This topic describes how to use GPU-based elastic container instances (ECIs). In the example, TensorFlow is used to recognize images. This feature is applicable to serverless Kubernetes clusters and virtual nodes in the clusters.

Background information

Alibaba Cloud Serverless Kubernetes supports GPU-based ECIs. Users can quickly run AI computing tasks in a serverless manner. This facilitates the operations and maintenance of the AI platform and improves the computing efficiency.

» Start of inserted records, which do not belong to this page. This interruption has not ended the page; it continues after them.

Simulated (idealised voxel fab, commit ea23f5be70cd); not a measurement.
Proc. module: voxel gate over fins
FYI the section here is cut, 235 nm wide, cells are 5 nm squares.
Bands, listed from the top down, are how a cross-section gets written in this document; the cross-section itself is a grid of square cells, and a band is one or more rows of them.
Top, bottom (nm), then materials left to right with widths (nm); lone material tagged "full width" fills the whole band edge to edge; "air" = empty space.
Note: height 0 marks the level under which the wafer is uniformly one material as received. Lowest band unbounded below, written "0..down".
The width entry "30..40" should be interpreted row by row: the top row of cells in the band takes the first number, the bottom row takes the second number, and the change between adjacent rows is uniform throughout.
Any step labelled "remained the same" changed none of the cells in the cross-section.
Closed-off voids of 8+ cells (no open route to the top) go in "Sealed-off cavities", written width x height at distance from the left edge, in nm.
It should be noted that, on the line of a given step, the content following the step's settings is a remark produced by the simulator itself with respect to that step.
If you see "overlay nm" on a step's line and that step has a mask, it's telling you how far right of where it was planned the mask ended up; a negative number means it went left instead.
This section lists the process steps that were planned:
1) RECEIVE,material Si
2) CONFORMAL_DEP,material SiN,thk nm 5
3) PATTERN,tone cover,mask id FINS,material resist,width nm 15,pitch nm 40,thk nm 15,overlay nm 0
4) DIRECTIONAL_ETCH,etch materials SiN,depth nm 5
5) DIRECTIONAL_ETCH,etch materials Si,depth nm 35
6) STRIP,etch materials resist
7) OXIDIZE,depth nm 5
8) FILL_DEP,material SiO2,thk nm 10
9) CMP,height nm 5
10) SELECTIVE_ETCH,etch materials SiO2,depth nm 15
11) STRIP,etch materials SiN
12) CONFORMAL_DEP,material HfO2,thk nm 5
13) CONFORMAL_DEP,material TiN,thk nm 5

AI computing depends on GPU instances. However, building a GPU cluster environment is a complex task that involves purchasing GPU specifications, preparing machines, and installing drivers and the container environment. The serverless delivery mode of GPU resources demonstrates the core advantages of going serverless. This mode provides standardized and immediate resource supply capabilities. Users do not need to purchase machines or log on to nodes to install the GPU drivers. This simplifies the deployment of the AI platform and allows you to focus on the development and maintenance of AI models and applications rather than the infrastructure of the AI platform. GPU and CPU resources are ready to use and easy to obtain. Compared with the subscription billing method, the pay-as-you-go billing method reduces both the costs and resource waste.

You can create a GPU-mounted pod in Alibaba Cloud Serverless Kubernetes, use an annotation to specify the GPU type, and specify the type and the number of GPU instances in resource.limits. Each pod exclusively occupies the GPU. The costs of the GPU instances are the same as those for ECS GPU resources and no extra charges are incurred.

Note vGPU-mounted pods are not supported.

Prerequisites

A serverless Kubernetes cluster is created or a virtual node is created in a Kubernetes cluster. For more information, see Create a serverless Kubernetes cluster and Virtual nodes.

The following describes how to recognize images by using TensorFlow in a serverless Kubernetes cluster.image
  1. Log on to the Container Service for Kubernetes (ACK) console.
  2. In the left-side navigation pane, click Serverless Clusters.
  3. On the Clusters page, click the name of a cluster or click Details in the Actions column.
  4. In the left-side navigation pane, click Workload.
  5. Click the Deployments tab. On the tab that appears, click Create from Template, select a sample template or customize a template, and then click Create.
    You can use the following YAML template to create a pod. In this example, the specified GPU type in the pod is P4 and the number of GPUs is 1.
    apiVersion: v1
    kind: Pod
    metadata:
      name: tensorflow
      annotations:
        k8s.aliyun.com/eci-gpu-type : "P4"
    spec:
      containers:
      - image: registry-vpc.cn-hangzhou.aliyuncs.com/ack-serverless/tensorflow
        name: tensorflow
        command:
        - "sh"
        - "-c"
        - "python models/tutorials/image/imagenet/classify_image.py"
        resources:
          limits:
            nvidia.com/gpu: "1"
      restartPolicy: OnFailure
  6. In the left-side navigation pane, choose Applications Pods to view the pod status.
  7. Click the pod that you want to view. On the Pods - tensorflow page, click the Logs tab. If the content in the following red square appears, the image is recognized.
    Pods
For information about how to use this feature on a virtual node in a Kubernetes cluster, see Virtual nodes. You need to schedule the pod to the virtual node, or create the pod in a namespace that contains virtual-node-affinity-injection=enabled label. Then, use the following file to replace the YAML file in Step 5.
apiVersion: v1
kind: Pod
metadata:
  name: tensorflow
  annotations:
    k8s.aliyun.com/eci-gpu-type : "P4"
spec:
  containers:
  - image: registry-vpc.cn-hangzhou.aliyuncs.com/ack-serverless/tensorflow
    name: tensorflow
    command:
    - "sh"
    - "-c"
    - "python models/tutorials/image/imagenet/classify_image.py"
    resources:
      limits:
        nvidia.com/gpu: "1"
  restartPolicy: OnFailure
  nodeName: virtual-kubelet
Note The virtual node-based method supports multiple in-depth learning frameworks, including Kubeflow, arena, and other custom resource definitions (CRDs).